Saturday, December 9, 2017

Positive Female Role Model

I was over at my younger sister's place this evening, helping babysit my older younger sister's kids while she and her husband went out on the town in a party bus limo, on a holiday lights tour. My help wasn't really needed--my sister and brother-in-law had things mostly under control, and the kids spent a good part of the evening looking over the shoulder of my younger brother (who lives there) while he WOWed them with a tour of a video game fantasy land...Even so, the kids were happy to see me and I had a good time playing with my youngest nephew, who's just a little over one year old now, and definitely in the top percentile of babies when it comes to cuteness, intelligence, storytelling, and quality of giggles. (He also learned to say name before anyone else's, after mom and dad of course. Granted, it was partly by accident, but it's still the absolute sweetest thing to hear him say, and get excited about.)

After dinner and dragons and such, it was time to get ready for bed. I was asked into the bathroom by my niece, who is six, and while she was getting into her PJs she (rather unexpectedly) asked me: why didn't you ever get married?

After a beat, I replied: (I guess?) I never had the chance...

She's smart, and she's seen a lot of Disney movies, so she took that in and rather quickly changed the subject to something else, like getting stuck in her pajamas or something goofy like that.

It wasn't technically true, I suppose, but it seemed like the most honest thing I could say. I didn't think about it much--I just try to keep it real with the kids, as much as I can.

She's probably asked me that question before, actually, although I feel like I'd have remembered it, much like I remember her asking me, a few years back (and when it was still a possibility, albeit distant), when I was going to have a baby. When I told her I probably wasn't ever going to, she asked why, and all I could say was: because a baby needs a dad, and that's something I don't have in my life.

I still recall my older brother's kids, too, so long ago, asking when they would have cousins...They have just three, now, and none anywhere near their ages.

This really doesn't get easier. I wish it did. I really, really wish it did, but it really, really doesn't.

On the bright side, I don't have to make anyone breakfast tomorrow morning! Not even myself.




Friday, December 1, 2017

In a manner of speaking

I've spent so much time these past few years, looking for something to wear, as if I've been looking for who I want to be, when really: who I actually am is obviously of considerably more importance. I've spent so much time thinking that who I was, was better. Whether it's true, or not, isn't inconsequential, or irrelevant, or a matter of no concern, but it is increasingly difficult to fathom the apparent distance, between the expected result and the actual outcome of this little experiment.To be kind, it's not that I'm getting worse and worse; it's just that I thought I would have learned a few more lessons, by now.

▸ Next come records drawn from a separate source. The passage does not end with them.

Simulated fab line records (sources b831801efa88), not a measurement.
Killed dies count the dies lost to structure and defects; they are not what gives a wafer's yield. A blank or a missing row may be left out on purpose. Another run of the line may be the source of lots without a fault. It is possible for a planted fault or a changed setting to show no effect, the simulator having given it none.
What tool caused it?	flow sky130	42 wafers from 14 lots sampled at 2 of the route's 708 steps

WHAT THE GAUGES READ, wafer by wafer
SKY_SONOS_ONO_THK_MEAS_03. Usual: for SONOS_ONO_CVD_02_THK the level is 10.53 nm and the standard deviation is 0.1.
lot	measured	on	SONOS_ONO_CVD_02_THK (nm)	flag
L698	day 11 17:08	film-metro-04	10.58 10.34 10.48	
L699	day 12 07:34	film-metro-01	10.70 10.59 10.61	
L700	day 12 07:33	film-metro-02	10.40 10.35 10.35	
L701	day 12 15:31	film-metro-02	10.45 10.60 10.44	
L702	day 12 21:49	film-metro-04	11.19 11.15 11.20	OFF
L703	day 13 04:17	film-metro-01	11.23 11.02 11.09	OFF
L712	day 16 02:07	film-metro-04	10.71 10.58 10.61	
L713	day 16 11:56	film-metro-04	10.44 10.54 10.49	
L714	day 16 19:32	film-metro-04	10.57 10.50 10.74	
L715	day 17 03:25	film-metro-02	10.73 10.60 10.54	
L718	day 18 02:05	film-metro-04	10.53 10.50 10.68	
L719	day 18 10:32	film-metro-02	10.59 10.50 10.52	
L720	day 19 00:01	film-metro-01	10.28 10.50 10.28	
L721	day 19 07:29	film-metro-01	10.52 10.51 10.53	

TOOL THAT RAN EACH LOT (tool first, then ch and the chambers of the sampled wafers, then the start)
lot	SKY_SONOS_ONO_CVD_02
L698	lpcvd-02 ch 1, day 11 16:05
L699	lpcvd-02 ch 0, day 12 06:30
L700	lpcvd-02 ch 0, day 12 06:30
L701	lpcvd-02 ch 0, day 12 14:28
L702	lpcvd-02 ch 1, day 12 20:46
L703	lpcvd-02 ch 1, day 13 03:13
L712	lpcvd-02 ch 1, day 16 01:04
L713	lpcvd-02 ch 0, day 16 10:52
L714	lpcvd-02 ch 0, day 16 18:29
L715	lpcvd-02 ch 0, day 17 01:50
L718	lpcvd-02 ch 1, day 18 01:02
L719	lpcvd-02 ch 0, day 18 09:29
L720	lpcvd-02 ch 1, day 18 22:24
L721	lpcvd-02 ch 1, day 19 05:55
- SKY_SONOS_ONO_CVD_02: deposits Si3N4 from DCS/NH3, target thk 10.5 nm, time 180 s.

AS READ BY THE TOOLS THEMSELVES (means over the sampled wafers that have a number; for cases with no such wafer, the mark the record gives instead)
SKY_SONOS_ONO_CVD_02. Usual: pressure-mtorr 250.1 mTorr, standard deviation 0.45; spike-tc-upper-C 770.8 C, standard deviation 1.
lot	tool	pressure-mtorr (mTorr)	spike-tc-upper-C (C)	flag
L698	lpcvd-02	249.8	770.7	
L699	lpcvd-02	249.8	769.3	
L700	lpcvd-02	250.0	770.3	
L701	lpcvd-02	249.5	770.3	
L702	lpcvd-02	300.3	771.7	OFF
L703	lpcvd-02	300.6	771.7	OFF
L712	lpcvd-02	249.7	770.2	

This evening I was watching the late news on tv, and found myself musing on the sportscaster's habit, or way of speaking, and how this particular fellow seemed like a man who must have had a dream in his youth of becoming a sportscaster. He was still young, but overweight and middle-aged beyond his years, and spoke with a seemingly effortless intonation, on key and on point. Listening to his lilt, I had a minor recollection of pursuing a dream, however briefly, right before it occurred to me that it must be so much easier, truly, to play a role which somebody else has already invented.

My house is literally littered with costumes I've made and worn, for a long-running one-woman show with a sparse audience."Clothes don't make the man", they say, but I'm not quite sure the same holds as true for women. I suppose a lot depends on how critical it is for the person wearing the clothes (e.g., pants?) to manipulate their environment in order to gain advantage, or favor, or perhaps simply to create a more pleasant experience, or even for more altruistic reasons, if there were such a thing. And here we are, once again, as I digress...

The point I'm trying to make, or to get to, is that--actually, there is no point. There's no point in putting lipstick on a pig, which is not to say that I am the pig or that this post is, but only to employ yet another questionable idiom in an effort to convey how truly pointless an undertaking it is, going to pains to appear a certain way (together, for example), if that way is other than we actually are, or--more futile yet--other than the way we want to be. Then again, what's perceived through the senses, of appearances and such, can be a strong determining factor in how we assess situations, and people--even people we know quite well (including ourselves, sometimes). The way your love looks to you, is this something you can know without seeing? If the eyes, as they say, are the window, then in many ways it really is true that what you see, is what you get. 

What's my conflict here, and where's my resolution? Where am I going with this? Is this an actual story, or just another late-night journal entry? You may be asking yourself, what am I doing here?

That's just one of many questions I ask myself every morning, while I'm looking for something to wear.